Illustration for article titled How to Spot Tonights Halloween Blue Moon  A Few Planets, Too

Photo: Chockdee Permploysiri (Shutterstock)

This year, trick-or-treating probably doesn’t look like you thought it would, and Halloween parties are (hopefully, in the name of public health) cancelled, but there’s still something pretty spectacular going on tonight. Best of all, it’s free and you can probably see it from your own backyard (or fire escape). Not only is there a rare Blue Moon tonight, but there’s also the possibility of spotting Mars, Jupiter, Saturn and Uranus. Here’s where and when to find them.

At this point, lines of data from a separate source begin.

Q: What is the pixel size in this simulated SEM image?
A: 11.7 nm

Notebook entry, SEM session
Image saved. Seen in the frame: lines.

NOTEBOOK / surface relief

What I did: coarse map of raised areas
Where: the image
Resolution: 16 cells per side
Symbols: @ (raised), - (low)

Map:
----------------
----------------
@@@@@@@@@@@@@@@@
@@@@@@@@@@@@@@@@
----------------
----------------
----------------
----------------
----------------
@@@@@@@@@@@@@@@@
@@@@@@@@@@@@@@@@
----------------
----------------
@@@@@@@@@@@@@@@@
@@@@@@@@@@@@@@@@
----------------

Where and when to find the moon and planets

First things first: the moon will not actually be blue. But, for a brief period—as it rises above the eastern horizon—it will be orange, which is even more appropriate given the holiday. So when exactly will that happen? It depends on where you live, but you can check on that here. In New York City, for example, moonrise will be at 6:13 pm tonight.

According to Jamie Carter at Forbes, here’s where to look:

Look east as the Sun sets in the west. In practice you won’t see the full Moon appear until about 10-15 minutes after the moonrise time because of atmospheric cloud low on the horizon and other obstructions.

What about those planets? Mars will be in the southeast sky, where it’ll be the brightest thing up there, after the moon. Next up: Saturn and Jupiter. “They’ll be the two bright dots dancing next to each other to the west,” Nicholas St. Fleur writes for the New York Times. “Jupiter will outshine its ringed cousin and be the brightest non-moon object on this half of the sky.” Plus, if you’re able to get up before sunrise on Sunday morning, you’ll also be able to see Venus and possibly Mercury below it.

And finally, there’s Uranus. You’re going to need a telescope for this one, and the planet will look like a small blue-green disc. Here’s where to find it, courtesy of Michele Debczak at Mental Floss:

Spotting Uranus at opposition will be slightly more difficult in 2020 than in years past. The phenomenon coincides with a full moon that will make dimmer stars and planets—including Uranus—harder to see in the night sky. The planet sits in the constellation Aries, which regrettably appears close to the moon for most of the night.

Fingers crossed for clear skies!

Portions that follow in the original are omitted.